Ghana partners African states to pilot digital trade corridor for cross-border payments

Ghana is partnering with Rwanda, Zambia and other African countries to pilot a continental digital trade corridor aimed at improving integration and interoperability in cross-border financial transactions. Vice-President Naana Jane Opoku-Agyemang announced the initiative while speaking at the ‘3i Africa Summit’ in Accra on Wednesday, May 6, 2026.

According to her, the pilot project will focus on mobile money interoperability, mutual recognition of digital identity systems for cross-border know-your-customer (KYC) processes, and harmonisation of electronic invoicing systems across participating countries. “The objective is for a Ghanaian enterprise to be able to invoice clients and receive payments in cedis directly, efficiently and at a reasonable cost,” she said.

Professor Opoku-Agyemang explained that the initiative follows recent upgrades to Ghana’s payment infrastructure to support seamless cross-border transactions. She noted that many intra-African financial transactions are currently routed through payment systems outside the continent, increasing costs and delays while undermining efforts to establish a single African market.

The Vice-President said progress had already been made through the Pan-African Payment and Settlement System, adding that the African Continental Free Trade Area Digital Trade Protocol adopted by the African Union in 2024 provides a framework to reduce payment delays through mobile money interoperability and electronic trade processes. She, however, did not provide a timeline for the implementation of the proposed digital corridor.

Also speaking at the summit, Clara B. Arthur said [Ghana Interbank Payment and Settlement Systems Limited (GhIPSS) was migrating Ghana’s payment systems to the ISO 20022 global financial messaging standard.

She explained that the transition would enable Ghana’s financial infrastructure to operate on the same technical framework as leading global financial markets, improving transaction data quality and speeding up settlements.

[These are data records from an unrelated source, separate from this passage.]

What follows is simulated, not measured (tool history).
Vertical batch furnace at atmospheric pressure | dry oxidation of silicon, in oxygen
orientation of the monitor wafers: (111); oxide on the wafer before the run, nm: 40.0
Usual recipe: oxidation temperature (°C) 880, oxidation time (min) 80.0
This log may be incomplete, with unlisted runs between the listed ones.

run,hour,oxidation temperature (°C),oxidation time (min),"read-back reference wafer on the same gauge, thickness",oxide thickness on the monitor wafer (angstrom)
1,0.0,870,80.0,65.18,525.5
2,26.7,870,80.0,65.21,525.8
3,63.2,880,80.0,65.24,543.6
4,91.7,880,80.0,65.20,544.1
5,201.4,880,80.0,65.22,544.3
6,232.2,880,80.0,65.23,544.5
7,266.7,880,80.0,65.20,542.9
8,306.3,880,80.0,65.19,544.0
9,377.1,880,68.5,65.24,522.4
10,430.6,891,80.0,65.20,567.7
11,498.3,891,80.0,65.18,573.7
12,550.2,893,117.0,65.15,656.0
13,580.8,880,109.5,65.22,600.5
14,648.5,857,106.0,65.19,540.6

“By adopting the standard, Ghana’s payment systems will speak the same language as the world’s leading financial infrastructure and markets,” she stated.

Arthur added that GhIPSS was prepared to connect with other instant payment systems across Africa, stressing that the future of digital finance lies in cross-border interoperability.

She further disclosed that following the passage of the Virtual Asset Service Providers Act, GhIPSS had begun engaging virtual asset providers to support shared infrastructure for innovation, regulation and financial inclusion.